Optimal N-ary ECOC Matrices for Ensemble Classification
This work addresses the need for more effective coding matrices in ensemble classification, offering a deterministic approach that can enhance accuracy for multi-class problems, though it is incremental as it builds on existing ECOC methods.
The paper tackles the problem of constructing optimal N-ary error-correcting output code (ECOC) matrices for ensemble classification by presenting a new recursive method that generalizes binary Hadamard matrices to prime N, yielding matrices with optimal minimum Hamming distance. Experimental results on six datasets show that using these deterministic matrices achieves comparable or higher accuracy than random matrices, especially when N is adaptively chosen to match dataset classes, reducing distance loss and improving performance.

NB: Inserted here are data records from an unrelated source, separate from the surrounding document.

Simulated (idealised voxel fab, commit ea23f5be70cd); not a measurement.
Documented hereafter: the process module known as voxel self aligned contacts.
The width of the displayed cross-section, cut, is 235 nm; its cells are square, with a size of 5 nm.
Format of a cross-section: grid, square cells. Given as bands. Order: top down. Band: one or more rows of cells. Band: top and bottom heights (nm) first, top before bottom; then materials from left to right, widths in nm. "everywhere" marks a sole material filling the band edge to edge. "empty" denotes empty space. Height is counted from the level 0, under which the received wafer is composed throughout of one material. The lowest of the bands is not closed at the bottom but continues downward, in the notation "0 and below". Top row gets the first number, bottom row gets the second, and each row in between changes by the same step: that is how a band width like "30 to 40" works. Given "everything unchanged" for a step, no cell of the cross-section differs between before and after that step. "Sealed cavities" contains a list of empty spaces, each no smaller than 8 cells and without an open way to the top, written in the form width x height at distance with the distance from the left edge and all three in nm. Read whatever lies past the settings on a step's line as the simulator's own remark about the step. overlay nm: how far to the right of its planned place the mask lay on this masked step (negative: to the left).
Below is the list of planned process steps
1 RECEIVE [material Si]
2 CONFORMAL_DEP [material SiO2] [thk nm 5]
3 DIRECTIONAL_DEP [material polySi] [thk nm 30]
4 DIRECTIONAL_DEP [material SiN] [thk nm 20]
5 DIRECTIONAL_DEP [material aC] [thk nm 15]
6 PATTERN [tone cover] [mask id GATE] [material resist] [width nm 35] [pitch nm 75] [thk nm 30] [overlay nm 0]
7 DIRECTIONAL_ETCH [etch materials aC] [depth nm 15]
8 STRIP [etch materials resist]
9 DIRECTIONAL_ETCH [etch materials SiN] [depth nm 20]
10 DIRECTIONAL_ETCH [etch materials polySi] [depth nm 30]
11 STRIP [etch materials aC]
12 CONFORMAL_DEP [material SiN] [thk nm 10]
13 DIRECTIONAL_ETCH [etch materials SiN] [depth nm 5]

A new recursive construction of $N$-ary error-correcting output code (ECOC) matrices for ensemble classification methods is presented, generalizing the classic doubling construction for binary Hadamard matrices. Given any prime integer $N$, this deterministic construction generates base-$N$ symmetric square matrices $M$ of prime-power dimension having optimal minimum Hamming distance between any two of its rows and columns. Experimental results for six datasets demonstrate that using these deterministic coding matrices for $N$-ary ECOC classification yields comparable and in many cases higher accuracy compared to using randomly generated coding matrices. This is particular true when $N$ is adaptively chosen so that the dimension of $M$ matches closely with the number of classes in a dataset, which reduces the loss in minimum Hamming distance when $M$ is truncated to fit the dataset. This is verified through a distance formula for $M$ which shows that these adaptive matrices have significantly higher minimum Hamming distance in comparison to randomly generated ones.